You want your children to grow up with a solid, grounded sense of right and wrong. But how do you convey your family values to your children?
Family values. It’s not just the name of a Limp Bizkit tour circa 1998. Does that date me?! Family values are the moral values that you want to instill in your children. Traditional family values give kids a sense of wrong and right, a grounding.
Teaching family values is a parent’s job, but unlike math or reading, it’s not something that you can teach with flash cards and workbooks. On the contrary, values are something that parents model, says Elizabeth Berger, M.D., a child psychiatrist and author of the parenting book Raising Kids with Character. “Parents convey who they are. They really don’t make conscious decisions about what they “teach” their children,” says Berger.

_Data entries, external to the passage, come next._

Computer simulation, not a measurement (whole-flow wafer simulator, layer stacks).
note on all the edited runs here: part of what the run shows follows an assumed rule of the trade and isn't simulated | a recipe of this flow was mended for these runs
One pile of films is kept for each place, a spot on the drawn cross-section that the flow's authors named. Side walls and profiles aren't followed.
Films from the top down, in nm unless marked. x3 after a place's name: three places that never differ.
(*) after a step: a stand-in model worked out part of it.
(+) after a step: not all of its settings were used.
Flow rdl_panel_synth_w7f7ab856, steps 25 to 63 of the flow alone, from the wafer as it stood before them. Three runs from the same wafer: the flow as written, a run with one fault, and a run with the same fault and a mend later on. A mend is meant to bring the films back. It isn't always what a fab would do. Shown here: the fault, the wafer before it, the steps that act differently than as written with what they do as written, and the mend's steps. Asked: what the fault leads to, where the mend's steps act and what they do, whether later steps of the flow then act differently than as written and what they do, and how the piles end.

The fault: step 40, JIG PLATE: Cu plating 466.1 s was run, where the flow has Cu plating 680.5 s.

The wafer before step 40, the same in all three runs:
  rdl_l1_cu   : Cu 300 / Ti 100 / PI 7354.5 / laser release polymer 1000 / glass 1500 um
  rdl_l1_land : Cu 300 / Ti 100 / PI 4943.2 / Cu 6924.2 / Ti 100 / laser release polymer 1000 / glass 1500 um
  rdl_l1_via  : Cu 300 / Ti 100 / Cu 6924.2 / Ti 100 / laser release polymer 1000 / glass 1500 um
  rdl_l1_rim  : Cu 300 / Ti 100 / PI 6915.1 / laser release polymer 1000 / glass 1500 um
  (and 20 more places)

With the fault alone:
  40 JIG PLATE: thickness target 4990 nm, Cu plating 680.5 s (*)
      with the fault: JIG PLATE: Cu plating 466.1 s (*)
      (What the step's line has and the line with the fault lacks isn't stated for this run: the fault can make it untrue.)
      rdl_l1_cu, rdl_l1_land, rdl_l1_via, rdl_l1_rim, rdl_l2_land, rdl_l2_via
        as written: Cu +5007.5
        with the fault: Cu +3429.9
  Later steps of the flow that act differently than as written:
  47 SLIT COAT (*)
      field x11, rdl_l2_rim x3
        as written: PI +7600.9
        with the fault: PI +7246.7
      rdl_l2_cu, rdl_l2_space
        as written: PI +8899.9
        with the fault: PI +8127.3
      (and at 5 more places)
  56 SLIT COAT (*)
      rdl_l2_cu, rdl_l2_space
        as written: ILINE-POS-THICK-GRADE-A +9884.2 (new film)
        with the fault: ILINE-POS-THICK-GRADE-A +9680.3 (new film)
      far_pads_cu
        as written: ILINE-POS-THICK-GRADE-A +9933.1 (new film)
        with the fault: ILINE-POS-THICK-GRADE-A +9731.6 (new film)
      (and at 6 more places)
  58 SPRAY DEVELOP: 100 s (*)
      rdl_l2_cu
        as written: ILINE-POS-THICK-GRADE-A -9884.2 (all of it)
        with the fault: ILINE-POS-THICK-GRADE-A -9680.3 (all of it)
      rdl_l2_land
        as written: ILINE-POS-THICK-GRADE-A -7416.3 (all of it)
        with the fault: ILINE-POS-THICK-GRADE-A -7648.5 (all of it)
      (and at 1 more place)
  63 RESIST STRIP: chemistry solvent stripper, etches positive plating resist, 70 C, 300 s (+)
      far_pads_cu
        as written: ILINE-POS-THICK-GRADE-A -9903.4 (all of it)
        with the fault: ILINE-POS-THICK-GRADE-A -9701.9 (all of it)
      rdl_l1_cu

Patricia Walters-Fischer and her husband practice modeling the behavior they want their kids to mirror. “Some might say ‘well duh’ about leading by example, but it’s the little things, everyday things that make it easier to instill values. Big things such as teaching respect of others and yourself, being proud of your family and yourself, treating others as you would like to be treated, and a constant dialogue with our children so they are more willing to come to us for concerns or problems,” explains Walter-Fischer.
What are you conveying?
Every parent wants to raise their children to have good moral values, but how can you know what you are passing to your kids?
Family values are passed along via a wealth of things the child sees: a parent’s attitude, work ethic and relationships. “Children want to be like the grown-ups who love them. They want to wear Mommy’s eye-glasses and Daddy’s shoes. They copy the posture of character qualities that the parent embodies every moment in living — courage, self-discipline, empathy and joy,” says Berger
Do family values need explaining?
Family values don’t really need to be explained, Berger says. “Their own attitudes and actions are loud and clear. This is what children observe in the important people around them and what they want to be like when they are ‘big,'” says Berger.
When are you teaching family values?
Family values are taught all day, every day. “Everything that happens all day long are the vehicles of the parent’s love and careful devotion to the child. … The element of life commitment is what counts in giving the child a sense of self-worth. The love that the parent holds for the child is the child’s first, and most important, family value,” says Berger.
Be present
Most importantly, to teach your children family values, you must be present with them. “If you want to ensure family values in your children, create a warm environment and solid routine. Include eating dinner together as much as possible even if it means rearranging your family’s dinner schedule for the evening,” says Laura J. Wellington, CEO of The Giddy Gander Company. “It may be hard to do but it will allow your children to spend time with you discussing their day which will provide you with an immediate opportunity to respond and review your family values as they pertain to your children’s lives in the absolute present tense of the word.”